To: tonto who wrote (521515)1/9/2004 7:37:01 AM
From: tonto  Read Replies (1) | Respond to of 769670
 
DES MOINES, Iowa (Reuters) - Democrat Richard Gephardt's manager accused Howard Dean's presidential campaign on Thursday of planning to slip non-Iowans into the Jan. 19 caucuses to pose as state residents and support Dean.

Dean campaign manager Joe Trippi denied the allegation and told Gephardt manager Steve Murphy "sleazy tactics like yours are exactly the reason that people have stopped participating in the political process."

In a letter to Trippi and later in a conference call with reporters, Murphy said a Dean field organizer in Iowa told a Gephardt staff member some of the expected 3,500 out-of-state Dean supporters coming to Iowa to help turn out the caucus vote would try to participate.

"It has come to our attention that your campaign in Iowa is engaged in an effort to violate caucus rules and send out-of-state supporters to pose as Iowa residents and caucus in cities and towns across the state," Murphy said in the letter.

He told reporters the effort was "a direct challenge to the integrity of the caucuses" and called on Trippi to identify and fire the individuals responsible for it.

Murphy said the Gephardt campaign, in a must-win battle with front-runner Dean in Iowa, planned to step up its monitoring of caucus participants and had asked the state party to be particularly vigilant.

Participants in the caucuses, sponsored by the state Democratic Party, must be registered Democrats who will be old enough to vote in November, but they can register on the spot and identification or proof of residence is not required.

As a party event, Murphy said, there is no legal penalty attached to the fraud and he said he would not challenge the results if Gephardt lost.

The possibility of such an effort surfaced in November, when state party officials sent an advisory to the campaigns warning against the tactic after a Dean staff member in Vermont called and asked if a hotel address was sufficient grounds to participate. At the time, Dean officials dismissed the significance of the call and attributed it to a teen-age intern.

'RIDICULOUS' CHARGE

Trippi, who worked for Gephardt in 1988 as a deputy campaign manager, said the latest charge was "ridiculous" and that "people are tired of this type of campaigning."

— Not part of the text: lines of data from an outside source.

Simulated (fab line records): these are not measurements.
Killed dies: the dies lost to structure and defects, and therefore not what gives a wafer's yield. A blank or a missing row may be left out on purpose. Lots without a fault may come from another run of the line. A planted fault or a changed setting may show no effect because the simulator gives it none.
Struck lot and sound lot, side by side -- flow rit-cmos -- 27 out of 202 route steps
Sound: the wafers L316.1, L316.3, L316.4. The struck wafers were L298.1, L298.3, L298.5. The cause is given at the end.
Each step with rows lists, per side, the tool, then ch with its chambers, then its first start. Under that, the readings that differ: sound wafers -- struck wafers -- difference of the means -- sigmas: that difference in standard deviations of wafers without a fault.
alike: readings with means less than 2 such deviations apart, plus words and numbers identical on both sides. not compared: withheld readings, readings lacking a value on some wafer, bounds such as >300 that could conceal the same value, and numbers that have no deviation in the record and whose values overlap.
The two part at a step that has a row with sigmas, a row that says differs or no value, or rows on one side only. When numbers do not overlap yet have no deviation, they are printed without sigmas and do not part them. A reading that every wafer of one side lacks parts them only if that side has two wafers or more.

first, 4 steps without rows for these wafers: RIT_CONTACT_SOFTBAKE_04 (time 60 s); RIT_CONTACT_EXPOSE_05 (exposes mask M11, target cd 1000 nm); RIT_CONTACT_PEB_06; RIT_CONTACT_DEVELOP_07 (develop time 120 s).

Sneaking out-of-staters into a caucus in some towns could be difficult, as all participants meet publicly to declare their preferences, leaving strangers vulnerable to exposure. Murphy said some precincts have hundreds of participants and a fraudulent voter could blend in.

The allegations came as some of the nine Democrats vying for the right to challenge President Bush touted their proposals for middle-class tax relief, drawing a contrast with plans by Dean and Gephardt to repeal all of Bush's tax cuts, including those on middle and lower-income families.

Gephardt defended his plan, saying the savings would go to pay for his health care proposal that would ultimately save middle-class families more.

"Some in this race are promising to preserve some large part of the Bush tax cut. I think retaining a large part of a failure is still a failure," said Gephardt, who campaigned across eastern and central Iowa.

During a campaign stop where he met with three families who would benefit from his tax proposals, Democrat John Edwards said he was surprised that Dean was preparing a new plan that would give tax relief to the middle class.

"It's amazing what politicians will do when the election's approaching," the North Carolina senator told reporters in Manchester, New Hampshire, when asked about Dean.

Massachusetts Sen. John Kerry brought his crusade against corporate greed to a college students' convention in Manchester, winning loud applause by repeating his vow to close corporate tax loopholes.

"We're going to scour the tax code of our country and we're not going to leave one loophole, one reward, one incentive for any Benedict Arnold company or CEO that take their money and jobs overseas," Kerry said.